If you're anything like me, then you're going to be glued to the television tomorrow noght, waiting for the election results to come in. It's going to be a stressful night, no matter what side of the aisle you're on.
What about the chord-cutters, though? That ever growing group of people who have given up on cable in favor of watching everything online. Where will they get their results? You can't live stream the news on Hulu.
Google and YouTube have got them covered, as it was announced on Monday that Google will be integrating election results into Google searches, and providing live streaming options on YouTube.
The search results will be available in 30 different languages, and it won't be only the national or state-wide results, but Congressional and Gubernatorial too. Users can even look up state-level referenda and ballot proposition results. That's information that you definitely aren't going to get by just watching the news. (I will be looking out for the results for cannabis reform throughout the country)

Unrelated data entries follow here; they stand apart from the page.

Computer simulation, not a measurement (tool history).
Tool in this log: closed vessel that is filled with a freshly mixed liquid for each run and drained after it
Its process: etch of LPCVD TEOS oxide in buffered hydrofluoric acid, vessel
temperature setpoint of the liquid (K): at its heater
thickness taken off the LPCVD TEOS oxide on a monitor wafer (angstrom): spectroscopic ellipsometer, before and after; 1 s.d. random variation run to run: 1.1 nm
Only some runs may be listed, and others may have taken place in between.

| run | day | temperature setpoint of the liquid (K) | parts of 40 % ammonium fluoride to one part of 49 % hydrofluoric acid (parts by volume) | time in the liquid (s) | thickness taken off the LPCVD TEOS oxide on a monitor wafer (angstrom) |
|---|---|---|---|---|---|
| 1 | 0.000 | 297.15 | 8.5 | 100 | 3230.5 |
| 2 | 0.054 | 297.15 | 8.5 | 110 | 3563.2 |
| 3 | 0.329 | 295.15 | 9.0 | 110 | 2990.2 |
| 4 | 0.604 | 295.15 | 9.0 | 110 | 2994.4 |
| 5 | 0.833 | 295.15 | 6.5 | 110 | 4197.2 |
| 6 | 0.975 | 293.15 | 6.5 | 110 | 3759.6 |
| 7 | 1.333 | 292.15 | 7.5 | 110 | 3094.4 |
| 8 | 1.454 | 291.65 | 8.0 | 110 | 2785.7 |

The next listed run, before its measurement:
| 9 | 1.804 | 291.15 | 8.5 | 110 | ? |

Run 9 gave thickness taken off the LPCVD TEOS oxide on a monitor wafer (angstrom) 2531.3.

For those who still want to watch the news broadcasts, but don't have accress YouTube will be live streaming election coverage from a variety of news sources, including NBC, PBS, MTV, Bloomberg, Telemundo and The Young Turks. There will be also be live coverage from Complex News, during what it is calling a "special election event from YouTube Space NY."
I can already tell what my night will look like on Tuesday: I'll have MSNBC on in the background, as I continually refresh Google's more specific election results regarding the senate races around the country. I won't be able to sleep until the final results, which I hope come early.
I might also have a bottle of booze next to me, just in case things start heading south. Take a shot every time Donald Trump wins a state!
Google and YouTube’s get out the vote effort
In addition to keeping people informed, Google and YouTube have been among the numerous tech companies helping drive voter turnout this election season.
Over the summer, Google launched a new search feature that gave users more information about how to register, including requirements and deadlines, when they typed in "register to vote." Information also included how to vote, who is on the ballot, and how to find a local polling place.
It also provided more information about the National Conventions over the summer. When a user would search for it, including a summary of the event, information about the nominee, and a list of speakers, alongside related social media posts and a YouTube live stream video.
Google actually released an interesting stat about those improved search features on Monday: as a result, the number of people who searched for "how to vote" rose 233 percent over 2012, so the feature certainly seems to have done its job.
In September, YouTube unveiled its own get out the vote campaign, called #voteIRL. The company partnered with its creator community, including Bethany Mota, Hannah Hart, Kingsley, and Hank Green, who encourage their viewers to register and vote.
The site also put registration reminders on its homepage, watch page, and search results page on September 27, Voter Registration Day, along with voting reminder PSAs, starring President Obama, among others.